The marketing ecosystem is now filled with not just content, but social media outreach, email campaigns, and native advertising. The convergence of all the organic customer acquisition channels have the CMOs and VPs of marketing thinking that now is the time to figure out how all this stuff works together.
“As soon as you do that, you realize there’s this huge mismatch between the way people do things,” Ray said. Enter the need to start building processes and workflows that actually make sense for the entire organization.

Bad News to Follow

While some smaller organizations may be agile enough to shift their organizational structures as needs arise, larger organizations often are not able to change as quickly. Segmented departments are managed by old workflows that have been in place for years and years. The process has worked in the past and is now an accepted part of the organizational culture. SEO departments, Email marketing departments, advertising departments, and marketing departments are each responsible for their own set of deliverables and their recommendations are put in a workflow without input from the other departments.
“So, instead of building a workflow that actually works for all the existing current pieces, people are still trying to jam today’s marketing channels and today’s reporting options into these really old kludgy workflows,” commented Erin Robbins O’Brien, COO and Marketing Strategist, GinzaMetrics.

Frankenstein Workflows

“The result is this kind of Frankenstein workflow where people just attach this one here and attach that one there,” according to Erin. “What is required for most marketing efforts is a closed loop system where people in each function within the organization can see the big picture. Not knowing how the pieces work together creates a monster for marketers. “It means that you don’t understand the impact that what you’re doing has on the greater whole, which means you can’t make better decisions, which means you can’t try to piece stuff together,” Erin said.
Agencies and large brands can begin the process by providing some level of cross-training between departments so that each function understands how the rest of the marketing and sales mix works. In this environment, information can be shared and silos can begin to break down as team members cross-reference or make recommendations to help make things better.
To get you started, here are a few examples of how inter-department communication can benefit the entire effort:

  1. Email marketing is AB testing subject lines → Content marketing creates content around the most popular subjects
  2. Paid Advertising has a popular ad → Email marketing uses the topic in a subject line → marketing creates content
  3. SEO discovers keywords → advertising uses keywords for display ads → Email marketing creates subject lines

Each of these paths can run the opposite way and across channels, allowing everyone to benefit from the same discoveries and data. Unfortunately, that workflow does not exist for most people. Where the workflow begins and who will begin to break down the silos will be different for every organization. Marketing departments would definitely benefit from this kind of a shift and should consider raising the flag and calling in the troops.
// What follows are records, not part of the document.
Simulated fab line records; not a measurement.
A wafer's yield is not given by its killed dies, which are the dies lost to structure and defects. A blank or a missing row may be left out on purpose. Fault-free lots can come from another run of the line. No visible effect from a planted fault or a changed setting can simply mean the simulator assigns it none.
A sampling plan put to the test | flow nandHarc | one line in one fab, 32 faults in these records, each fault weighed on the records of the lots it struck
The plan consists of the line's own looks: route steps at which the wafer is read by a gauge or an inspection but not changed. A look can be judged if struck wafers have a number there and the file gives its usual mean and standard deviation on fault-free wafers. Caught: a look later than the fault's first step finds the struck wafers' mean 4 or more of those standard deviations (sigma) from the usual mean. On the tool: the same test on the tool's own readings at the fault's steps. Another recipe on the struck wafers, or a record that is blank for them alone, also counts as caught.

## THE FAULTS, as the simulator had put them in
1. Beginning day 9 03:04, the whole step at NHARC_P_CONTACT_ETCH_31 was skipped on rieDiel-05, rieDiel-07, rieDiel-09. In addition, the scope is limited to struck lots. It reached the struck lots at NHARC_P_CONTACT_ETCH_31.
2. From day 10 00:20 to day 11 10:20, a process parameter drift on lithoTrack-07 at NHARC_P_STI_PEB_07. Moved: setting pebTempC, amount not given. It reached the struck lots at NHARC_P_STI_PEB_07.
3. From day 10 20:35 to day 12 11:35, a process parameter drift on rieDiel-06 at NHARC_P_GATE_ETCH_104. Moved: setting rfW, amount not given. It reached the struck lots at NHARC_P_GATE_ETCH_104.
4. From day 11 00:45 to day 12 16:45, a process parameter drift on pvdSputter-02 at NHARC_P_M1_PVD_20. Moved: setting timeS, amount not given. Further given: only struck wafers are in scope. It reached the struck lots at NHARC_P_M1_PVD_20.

What Do You Mean by Workflow?

Every effective workflow begins with a mission, a goal. Once you have decided on your goal for a campaign, or a calendar month, or even a quarter, then you can start to figure out a strategy. Some marketers are afraid to write down a strategy for fear that a pre-set roadmap will keep them from remaining agile and responding to changes in the market. An effective workflow is both a road map and a living document or strategy that allows for adjustments along the way. Here are some steps to get started:

  1. Set your goals – for a campaign, a month, a quarter.  Avoid setting year-long goals so you can allow for market changes
  2. Determine a strategy  – identify your audience. Choose from existing users, prospects, or a new audience based on some research
  3.  Determine channels – display advertising, native advertising, content, social, email, SEO
  4. Team member roles  – who will be responsible for specific deliverables
  5. Reporting and Collaborating – now is the time to set up those opportunities to share data and collaborate on what parts of the campaign are successful and what parts need to be adjusted

“It has to start with knowing your goals and  setting KPIs. At the end of the day,  a process should be put in place to help you achieve your goals in the most productive and efficient way while maintaining good business guidelines,” stated Erin.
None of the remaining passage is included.